Tuesday, July 10, 2012

Contracts And Responsibilities

Numbers 30:1-16

“And Moses spake unto the heads of the tribes concerning the children of Israel, saying, This is the thing which the LORD hath commanded.  If a man vow a vow unto the LORD, or swear an oath to bind his soul with a bond; he shall not break his word, he shall do according to all that proceedeth out of his mouth.” (Numbers 30:1-2) 

A person was obligated to fulfill his agreement, whether there was a written contract or not.  This is very different than today’s practice, when unless there is a written contract, most people feel they have no responsibility, and even a contract may be broken with the assumption it will not stand up in court.

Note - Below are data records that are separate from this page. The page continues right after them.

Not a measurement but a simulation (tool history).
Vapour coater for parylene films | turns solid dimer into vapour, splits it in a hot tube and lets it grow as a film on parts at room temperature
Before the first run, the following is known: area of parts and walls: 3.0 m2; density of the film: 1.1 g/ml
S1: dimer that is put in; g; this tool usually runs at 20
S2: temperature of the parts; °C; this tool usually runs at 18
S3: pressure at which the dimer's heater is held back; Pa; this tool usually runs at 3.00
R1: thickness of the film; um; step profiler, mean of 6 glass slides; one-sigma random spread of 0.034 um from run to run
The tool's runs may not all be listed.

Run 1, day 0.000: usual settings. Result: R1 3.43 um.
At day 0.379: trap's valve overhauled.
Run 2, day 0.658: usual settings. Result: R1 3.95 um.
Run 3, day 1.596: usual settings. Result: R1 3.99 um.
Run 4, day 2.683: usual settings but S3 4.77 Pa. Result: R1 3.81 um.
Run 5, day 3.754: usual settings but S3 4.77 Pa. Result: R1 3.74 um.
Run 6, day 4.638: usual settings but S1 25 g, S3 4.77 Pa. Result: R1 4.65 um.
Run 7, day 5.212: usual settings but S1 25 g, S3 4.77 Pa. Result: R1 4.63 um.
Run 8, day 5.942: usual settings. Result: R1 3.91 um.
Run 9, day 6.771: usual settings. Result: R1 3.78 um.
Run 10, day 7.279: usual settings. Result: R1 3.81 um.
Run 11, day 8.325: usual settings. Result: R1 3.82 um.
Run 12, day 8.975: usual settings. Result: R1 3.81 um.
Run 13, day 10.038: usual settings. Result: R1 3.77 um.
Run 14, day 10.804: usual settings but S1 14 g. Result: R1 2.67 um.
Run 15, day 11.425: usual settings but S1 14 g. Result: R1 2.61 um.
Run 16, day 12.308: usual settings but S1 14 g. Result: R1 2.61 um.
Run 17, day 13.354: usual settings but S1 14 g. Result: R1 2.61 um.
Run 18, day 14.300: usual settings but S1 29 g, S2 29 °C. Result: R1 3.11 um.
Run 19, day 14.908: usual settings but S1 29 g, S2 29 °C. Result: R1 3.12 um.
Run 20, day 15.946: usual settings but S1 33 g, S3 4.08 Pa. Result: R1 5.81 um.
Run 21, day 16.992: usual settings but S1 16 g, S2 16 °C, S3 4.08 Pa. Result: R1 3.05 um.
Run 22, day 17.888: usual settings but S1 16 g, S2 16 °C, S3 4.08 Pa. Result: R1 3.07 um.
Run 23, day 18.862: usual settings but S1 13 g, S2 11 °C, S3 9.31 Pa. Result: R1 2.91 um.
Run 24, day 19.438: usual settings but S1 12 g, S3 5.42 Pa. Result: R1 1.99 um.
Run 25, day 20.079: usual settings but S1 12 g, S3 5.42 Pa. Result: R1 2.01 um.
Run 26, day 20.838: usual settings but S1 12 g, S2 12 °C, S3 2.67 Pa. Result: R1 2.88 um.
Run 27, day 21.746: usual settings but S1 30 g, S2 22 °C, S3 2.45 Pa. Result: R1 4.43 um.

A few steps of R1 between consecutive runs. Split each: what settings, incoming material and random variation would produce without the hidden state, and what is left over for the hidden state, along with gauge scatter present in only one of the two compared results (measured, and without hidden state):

Jesus said the very idea that a contract or oath is needed indicates the intent to lie in Matthew 5:34-37.  “But I say unto you, Swear not at all; neither by heaven; for it is God's throne: Nor by the earth; for it is his footstool: neither by Jerusalem; for it is the city of the great King.  Neither shalt thou swear by thy head, because thou canst not make one hair white or black.  But let your communication be, Yea, yea; Nay, nay: for whatsoever is more than these cometh of evil.”

“If a woman also vow a vow unto the LORD, and bind herself by a bond, being in her father's house in her youth; And her father hear her vow, and her bond wherewith she hath bound her soul, and her father shall hold his peace at her: then all her vows shall stand, and every bond wherewith she hath bound her soul shall stand.  But if her father disallow her in the day that he heareth; not any of her vows, or of her bonds wherewith she hath bound her soul, shall stand: and the LORD shall forgive her, because her father disallowed her. 


And if she had at all an husband, when she vowed, or uttered ought out of her lips, wherewith she bound her soul; And her husband heard it, and held his peace at her in the day that he heard it: then her vows shall stand, and her bonds wherewith she bound her soul shall stand.  But if her husband disallowed her on the day that he heard it; then he shall make her vow which she vowed, and that which she uttered with her lips, wherewith she bound her soul, of none effect: and the LORD shall forgive her.” (Numbers 30:3-8)

Because the parent or husband bore the responsibility for the oversight of the family, he had the right to refuse allow his wife or daughter to make certain commitments that he felt were contrary to the family‘s good, but he had to make his decision immediately.  He could not reap the benefits, and then cancel the agreement.  If he overrode her decision, he assumed responsibility for her failure to perform, but if he allowed it, it was her responsibility to fulfill it.

“But every vow of a widow, and of her that is divorced, wherewith they have bound their souls, shall stand against her.  And if she vowed in her husband's house, or bound her soul by a bond with an oath; And her husband heard it, and held his peace at her, and disallowed her not: then all her vows shall stand, and every bond wherewith she bound her soul shall stand.  But if her husband hath utterly made them void on the day he heard them; then whatsoever proceeded out of her lips concerning her vows, or concerning the bond of her soul, shall not stand: her husband hath made them void; and the LORD shall forgive her.” (Numbers 30:9-12)

Divorced women and widows were not responsible to a parent or father, and had to take responsibility for their own decisions.  If the commitment had been made prior to the death or separation, then the husband’s decision still stood.  The other party could not force her to honor an agreement that had been overridden.

“Every vow, and every binding oath to afflict the soul, her husband may establish it, or her husband may make it void.  But if her husband altogether hold his peace at her from day to day; then he establisheth all her vows, or all her bonds, which are upon her: he confirmeth them, because he held his peace at her in the day that he heard them.  But if he shall any ways make them void after that he hath heard them; then he shall bear her iniquity.” (Numbers 30:13-15) 

The principle is restated, that the husband had the right to void his wife or daughter’s commitments if he acts immediately upon learning of them.  Delay in voiding them implies he has approved them.  He will be held responsible for her failure to live up to her responsibility if he voids her commitment.

“These are the statutes, which the LORD commanded Moses, between a man and his wife, between the father and his daughter, being yet in her youth in her father's house.” (Numbers 30:16)

This is the standard of responsibility for the husband or father as head of the home.  He has the right to override the decisions of  his wife or children, because he bears the ultimate responsibility, but he must take responsibility for his decisions, both to God and to other people.  Today, many women rebel at having to consider their husband’s wishes, while many men make selfish and capricious decisions with no thought of accountability.